According to the Center for Family Policy and Research, .1% of the children in the US are without parents due to illness, death, disability, incarceration, or other problems. Because there is no government agency tracking the children that transition into a new legal guardianship after the loss of their parents, there is no clear data as to what part of that .1% is due to death.
While .1% may not seem like a very high percentage, it translates to about 72,501 children. Which is just too high for me. I am a Worried Wilma, Paranoid Patty, a Worst-case Whitney if you will. I don’t live in a bubble, and I try not to force it upon my children, but I do what is within my power to keep my mind at ease by being prepared. For example, I often wear my 2-year-old daughter because A. it’s easier than chasing her around and 2. because she’s always within arm’s reach of me and the alarming rates of kidnappings and children forced into trafficking scares the chocolate custard out of me.
After losing my father my junior year of high school, I was constantly worried about what would happen if I were to lose my mom as well. And while I was sure my parents had that sorted out, as parents we need to make sure our kids are set.

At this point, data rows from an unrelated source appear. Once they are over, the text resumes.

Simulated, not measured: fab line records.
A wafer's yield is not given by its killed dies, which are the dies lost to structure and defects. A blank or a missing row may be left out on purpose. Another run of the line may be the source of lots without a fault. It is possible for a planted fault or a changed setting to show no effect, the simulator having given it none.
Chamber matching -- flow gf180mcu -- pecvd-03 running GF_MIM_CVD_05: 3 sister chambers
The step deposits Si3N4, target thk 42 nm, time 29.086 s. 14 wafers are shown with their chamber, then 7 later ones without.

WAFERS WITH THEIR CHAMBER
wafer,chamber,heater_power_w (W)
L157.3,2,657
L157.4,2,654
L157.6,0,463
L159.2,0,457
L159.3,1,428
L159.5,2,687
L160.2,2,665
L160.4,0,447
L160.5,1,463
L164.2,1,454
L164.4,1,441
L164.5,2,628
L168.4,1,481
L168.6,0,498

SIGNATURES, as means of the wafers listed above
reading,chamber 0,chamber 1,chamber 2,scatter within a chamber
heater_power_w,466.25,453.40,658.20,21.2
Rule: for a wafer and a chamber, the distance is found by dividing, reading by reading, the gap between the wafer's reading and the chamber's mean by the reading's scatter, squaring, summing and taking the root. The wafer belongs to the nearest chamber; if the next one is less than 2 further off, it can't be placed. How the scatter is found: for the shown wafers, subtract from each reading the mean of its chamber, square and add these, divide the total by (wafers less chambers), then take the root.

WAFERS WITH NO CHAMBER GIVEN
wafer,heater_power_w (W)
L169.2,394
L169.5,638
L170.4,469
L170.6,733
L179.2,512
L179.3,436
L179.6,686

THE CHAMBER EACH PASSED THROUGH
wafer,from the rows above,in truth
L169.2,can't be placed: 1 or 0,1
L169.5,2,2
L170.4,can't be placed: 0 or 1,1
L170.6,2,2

While driving to Greenville, sans kids, a few weekends back to celebrate our anniversary, the hubs and I were on a roll with adult conversation. I mean we talked nearly the whole drive without any break and most importantly without an interruption from a child demanding attention or declaring boredom. The range of topics we spoke about was as vague as the Grand Canyon is wide.
Eventually, I steered the conversation to our will – because what’s more romantic then talking about who gets all your things when you kick the bucket?! We joked about which unsuspecting victims we could will our debts to (that’s how that works right?). Who would get our recently purchased grill? Among many other important things.
Then I brought up our children, the real reason I wanted to have the conversation in the first place. Our three beautiful children. Because we are not religious, our children do not have godparents who were carefully chosen to take our place. We had put off this conversation of who would we trust with the responsibility of raising them if we were rendered unable to do so. Who would hold the same values we did? And most importantly, who would love them as their own?
It’s almost like we’re married or something, because we agreed in a matter of seconds what attributes we were thinking of;
- Loving. We aren’t talking about marriage here. We are talking about the ability to show love and affection appropriately to those in your life. We were not married when our oldest was born, and do not believe that marriage is a requirement for a happy or complete family.
- Stable. The ability to be reliable in a magnitude of areas.
- Drive. An inner fire that fuels you to do more, and do better. Be your best self.
- Shared values. From which road to take when teaching life lessons, to when it’s appropriate to bribe to get someone to sleep in heir own bed.
It took far too long for this conversation to happen in our house and I am able to put Worst-case Whitney to bed.